Sculptor Capital Management Inc. settled a Delaware lawsuit seeking to block a $720 million buyout bid by Rithm Capital Corp. two days before a shareholder vote on the deal.
The pact comes as dual court hearings scheduled in New York and Delaware Tuesday threatened to derail the Nov. 16 shareholder vote that would green light the $12.70 per share deal. The settlement terms were not disclosed. The New York hearing is ongoing.
The Delaware lawsuit was brought by a Sculptor shareholder who accused the firm's management of interfering with a higher bid from hedge fund manager Boaz Weinstein. While the settlement withdraws the request for a court order blocking the Nov. 16 vote, a separate lawsuit in New York may still derail the vote.
The settlement bolsters Rithm's chances of winning Sculptor shareholder approval of its bid on Thursday, for which it appears to have their support. Weinstein has pursued Sculptor for months, most recently at $13.50 per share, but its management has repeatedly rejected his offers. A purchase of Sculpture would catapult Weinstein to the next level among hedge fund titans.
Sculptor shares traded at $12.71, one cent higher than Rithm's offer price, at 12:12 p.m. in New York.
The New York lawsuit was brought by a group of four former executives who say the Rithm deal would wipe out their $30 million in stock. Sheila Sadighi, a lawyer representing the set of Sculptor investors suing in New York, told the judge overseeing her case that she had received an email indicating the Delaware case had been resolved.
In the Delaware lawsuit, Sculptor Chief Investment Officer Jimmy Levin and directors of the firm were accused of shortchanging shareholders by using non-disclosure agreements to prevent them from considering the Weinstein's offer, backed by billionaires Bill Ackman, Marc Lasry and Jeff Yass.

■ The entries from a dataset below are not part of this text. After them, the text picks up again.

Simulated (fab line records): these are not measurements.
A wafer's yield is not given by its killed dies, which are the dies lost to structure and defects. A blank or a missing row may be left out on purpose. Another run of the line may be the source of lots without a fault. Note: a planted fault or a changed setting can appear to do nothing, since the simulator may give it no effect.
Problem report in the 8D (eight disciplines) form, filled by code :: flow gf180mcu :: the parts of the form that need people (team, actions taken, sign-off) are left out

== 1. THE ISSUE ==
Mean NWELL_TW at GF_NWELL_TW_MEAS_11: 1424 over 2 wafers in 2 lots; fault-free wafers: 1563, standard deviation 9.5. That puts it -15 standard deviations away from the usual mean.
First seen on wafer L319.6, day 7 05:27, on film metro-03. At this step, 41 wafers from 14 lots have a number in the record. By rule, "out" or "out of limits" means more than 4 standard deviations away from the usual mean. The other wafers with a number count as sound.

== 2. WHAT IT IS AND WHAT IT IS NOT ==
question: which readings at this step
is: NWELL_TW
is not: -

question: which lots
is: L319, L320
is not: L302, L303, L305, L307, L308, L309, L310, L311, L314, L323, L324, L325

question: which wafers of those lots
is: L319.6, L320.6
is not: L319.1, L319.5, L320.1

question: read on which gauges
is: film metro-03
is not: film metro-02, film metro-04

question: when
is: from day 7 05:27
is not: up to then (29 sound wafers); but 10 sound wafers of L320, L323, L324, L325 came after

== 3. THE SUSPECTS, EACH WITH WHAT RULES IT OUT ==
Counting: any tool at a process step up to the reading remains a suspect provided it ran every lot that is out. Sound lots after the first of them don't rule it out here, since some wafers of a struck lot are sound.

Sculptor founder Dan Och initially opposed the Rithm bid but threw his support behind it after Rithm increased the offer and made other changes to its terms.
Sculptor shareholder Gilles Beauchemin, who brought the Delaware lawsuit, argues that Och changed his mind after securing "millions of dollars' worth of unique consideration" not shared with other Sculptor investors, and that the board's repeated rejections of the higher offer were partly to save Levin's job. Sculptor argues the Weinstein group's bid would face uncertainties in closing.
The New York lawsuit alleges that Sculptor zeroed out the value of shares that represented deferred compensation they were owed to facilitate the Rithm deal.